Motor system efficiency high on global agenda
06 January 2020 | Web Article Number: ME201917407
WITH electric motors consuming almost 70% of industry’s energy, companies are always looking for better motor efficiencies. For many years, motor efficiency has been well defined; however, when driven by a variable speed drive (VSD), the total efficiency of the VSD and the motor has not been well understood.
Choosing the right product combination can also be more difficult as manufacturers’ data is not always easily comparable. This is where the international IEC61800-9 standard comes to the rescue, according to global motor and VSD manufacturer WEG.
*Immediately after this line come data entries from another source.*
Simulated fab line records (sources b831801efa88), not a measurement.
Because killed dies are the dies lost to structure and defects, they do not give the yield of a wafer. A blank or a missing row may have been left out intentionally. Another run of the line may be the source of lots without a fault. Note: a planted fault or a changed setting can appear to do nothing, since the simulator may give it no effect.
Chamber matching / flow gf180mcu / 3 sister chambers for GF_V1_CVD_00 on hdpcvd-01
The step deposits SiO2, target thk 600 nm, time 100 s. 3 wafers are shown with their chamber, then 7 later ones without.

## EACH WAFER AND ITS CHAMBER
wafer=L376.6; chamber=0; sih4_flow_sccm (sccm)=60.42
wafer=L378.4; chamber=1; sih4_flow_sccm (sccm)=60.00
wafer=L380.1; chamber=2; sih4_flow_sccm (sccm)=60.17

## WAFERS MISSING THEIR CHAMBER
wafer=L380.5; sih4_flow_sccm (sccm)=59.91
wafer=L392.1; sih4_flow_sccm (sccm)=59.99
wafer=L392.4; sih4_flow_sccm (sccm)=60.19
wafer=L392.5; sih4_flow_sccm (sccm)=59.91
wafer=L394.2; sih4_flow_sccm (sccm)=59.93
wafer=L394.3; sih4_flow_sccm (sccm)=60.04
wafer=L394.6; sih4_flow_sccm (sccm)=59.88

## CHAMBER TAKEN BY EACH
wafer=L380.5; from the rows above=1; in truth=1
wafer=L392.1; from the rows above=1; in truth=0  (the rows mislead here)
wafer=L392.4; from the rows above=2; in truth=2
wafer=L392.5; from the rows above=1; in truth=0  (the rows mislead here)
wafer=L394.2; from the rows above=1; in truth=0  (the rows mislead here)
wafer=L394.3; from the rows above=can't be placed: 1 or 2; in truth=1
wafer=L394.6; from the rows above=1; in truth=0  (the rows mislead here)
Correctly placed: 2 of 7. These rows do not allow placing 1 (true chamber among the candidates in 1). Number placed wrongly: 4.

The IEC61800-9 standard – based heavily on the previous EN 50598 standard – gives manufacturers a clear framework for grading a complete motor system. End-users can compare the overall efficiency of a manufacturer’s products, irrespective of design and component selection.
The IEC61800-9 standard uses the Extended Product (EP) approach. This considers the efficiency of the Motor System, which is comprised of the Motor, the Basic Drive Module (BDM), the Complete Drive Module (CDM). Together, these make up the Power Drives System (PDS), which also includes any switchgear and controls.
This terminology sounds confusing but is just a technical way to say: Switchgear + VSD + Motor. The efficiency levels are defined by considering eight different operating points, covering low to high speed and torque. The user can easily compare his application load and speed requirements to the motor system defined speed and torque points.
The EP approach employs a semi-analytical model to calculate the efficiency of each of the components at the operating points of the driven equipment. The calculations are also based on tested and verified values. This results in the most efficient component selection for the application.
Using this standard, the user may be assured that:
• A motor complies with the defined motor efficiency levels of IE1, IE2, IE3, IE4 or IE5;
• A VSD complies with VSD efficiency IE0, IE1 or IE2; and
• The manufacturer’s motor and VSD used in combination will meet or exceed a system energy standard of IES0, IES1 or IES2.
Using this EP approach, the European Commission expects the increasing use of more efficient systems to help achieve its targets for carbon dioxide (CO2) reduction. In line with these efforts, WEG VSDs and IE2 motors in combination achieve IES2. And significantly, WEG’s VSDs and IE3 efficient motors exceed the highest system levels of efficiency. Additionally, WEG has product lines that exceed even IE4 and IE5 classifications.
Recognising that global population growth and economic development is driving up energy demand around the world, the European Union has set stringent targets to reduce CO2 emissions. These aim to cut emissions by 40% by the year 2030. This means creating more renewable energy sources, and also increasing the energy efficiency of industrial systems. Studies suggest that almost half of global energy consumption comes from industry – followed by commercial and residential use.
The EC’s regulation 640/2009 already requires that all electric motors operated from a variable speed drive or inverter must adhere to a minimum of IE2 to be eligible for sale. Fixed-speed applications must meet a minimum of IE3 to comply.
Where a motor does not operate at its nominal torque and speed, the variable speed drive represents a significant opportunity for energy optimisation. In addition, the greater the range of speed variation results in a greater PDS efficiency. Using WEG’s IE2 motors with any WEG variable speed drive can achieve an efficiency classification of IES2. However, using other WEG lines of motors with the right drive, much better levels of efficiency can be reached.
WEG has a complete line of variable speed drives which exceed the IE2 requirements outlined in the IEC61800-9 standard. When combined with its robust and reliable motor line, the products create an integrated solution for all applications.